Add parquet support for importing and exporting data to/from DataFrame.
At the current moment, the only supported way to import/export data is to use CSV format; it would be very useful to add support for some more commonly used data formats or databases.
What other data formats are you thinking of? If we can get specific formats people want it helps with prioritizing things.
@michaelcfanning I think that Parquet would be useful too, not sure about other formats.
I think you meant @michaelgsharp but, since I'm here, I agree Parquet would be useful. :)
@michaelcfanning ah sorry my bad :)
I'll go ahead and change this title to be adding parquet support then.
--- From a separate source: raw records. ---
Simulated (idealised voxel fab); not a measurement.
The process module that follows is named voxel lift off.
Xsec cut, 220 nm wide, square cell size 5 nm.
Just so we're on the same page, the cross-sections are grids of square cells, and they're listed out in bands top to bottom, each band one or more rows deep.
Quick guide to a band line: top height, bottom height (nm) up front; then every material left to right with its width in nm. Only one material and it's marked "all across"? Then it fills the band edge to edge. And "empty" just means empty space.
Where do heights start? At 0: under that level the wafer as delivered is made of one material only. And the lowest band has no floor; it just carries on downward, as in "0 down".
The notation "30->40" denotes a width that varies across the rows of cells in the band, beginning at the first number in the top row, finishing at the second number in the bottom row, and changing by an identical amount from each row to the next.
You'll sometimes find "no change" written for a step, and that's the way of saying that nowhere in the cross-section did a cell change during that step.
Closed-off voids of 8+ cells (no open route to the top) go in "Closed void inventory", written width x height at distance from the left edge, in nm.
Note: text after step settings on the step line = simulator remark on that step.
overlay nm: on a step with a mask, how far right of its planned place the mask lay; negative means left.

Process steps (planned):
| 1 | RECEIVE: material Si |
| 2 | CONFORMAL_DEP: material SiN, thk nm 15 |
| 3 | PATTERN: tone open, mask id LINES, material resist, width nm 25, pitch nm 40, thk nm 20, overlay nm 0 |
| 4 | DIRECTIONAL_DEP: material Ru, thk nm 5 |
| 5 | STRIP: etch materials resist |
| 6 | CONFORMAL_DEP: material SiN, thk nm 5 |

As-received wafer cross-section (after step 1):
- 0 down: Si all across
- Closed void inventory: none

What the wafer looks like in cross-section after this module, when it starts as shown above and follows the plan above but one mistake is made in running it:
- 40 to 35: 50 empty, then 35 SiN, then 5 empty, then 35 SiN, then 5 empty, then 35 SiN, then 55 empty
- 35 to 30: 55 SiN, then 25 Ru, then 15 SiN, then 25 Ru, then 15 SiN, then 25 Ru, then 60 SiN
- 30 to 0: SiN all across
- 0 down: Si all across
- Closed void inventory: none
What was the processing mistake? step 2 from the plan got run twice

Glad you could join us, other Michael :)
Hi, I'm one of the maintainers of ParquetSharp, and we've just released the first version of ParquetSharp.DataFrame which supports reading Parquet into DataFrames and exporting DataFrames to Parquet. The API isn't yet stable but functionality should be fairly complete so we'd love to get some feedback.
Microsoft may still want to provide built-in Parquet support in Microsoft.Data.Analysis so this probably doesn't fix this issue, but is hopefully useful to anyone following this issue, and if our work could be useful for providing that built-in Parquet support we'd be happy to help out where we can.
@adamreeve thanks for pointing this out!
We are currently in the process of creating/prioritizing our dataprep plan so we will definitely keep this in mind.
I've been out of the loop here for a while, so this may not be as accurate anymore: FWIW, at one point the main thought here was to create a separate DataFrame.IO library that could incrementally add support for the different data formats in common use. Just something to consider.
I like the idea of the separate IO library and believe that performant access to a format such as Parquet that will allow interop between .Net and Python as users see fit would be a good thing. CSVs aren't particularly good for maintaining types or large data sets.
DataFrame only seems to support primitive data types, unlike parquet which supports arrays, structs, maps, lists etc.
Therefore I can't see this working unless DataFrame adds support for complex types?
@aloneguid hm doesn't it support complex types like DataFrame in Spark does? In any case, it's still possible to make it import/export files that contain primitive types only.
My concern currently is the limited amount of data interop between different languages. The defacto is currently Pandas which supports both parquet and feather. In order to gain better traction any libraries/languages positioning themselves in this space need to be able to interop large data sets with the defacto else they will find it very hard to improve their usage.
I am hitting this issue where, for a lot of things C# is clearly the better language choice but due to the inability to deal with a viable data interop format (CSV is not it) that Python or R can use it is a non-starter. This leads to the instance where yet another company will decrease its use of a language.
As @andrei-faber mentions - you don't need to support every type a format can accept first up, but supporting primitive types fully would be a start that could be built upon.
@aloneguid hm doesn't it support complex types like DataFrame in Spark does? In any case, it's still possible to make it import/export files that contain primitive types only.
I couldn't find it. There is #6088 that requests to add a simple array support but that's all. Looking at pandas, even struct support is a bit awkward, but I'm not an expert, maybe someone can clarify why there is only basic types support, is this sufficient?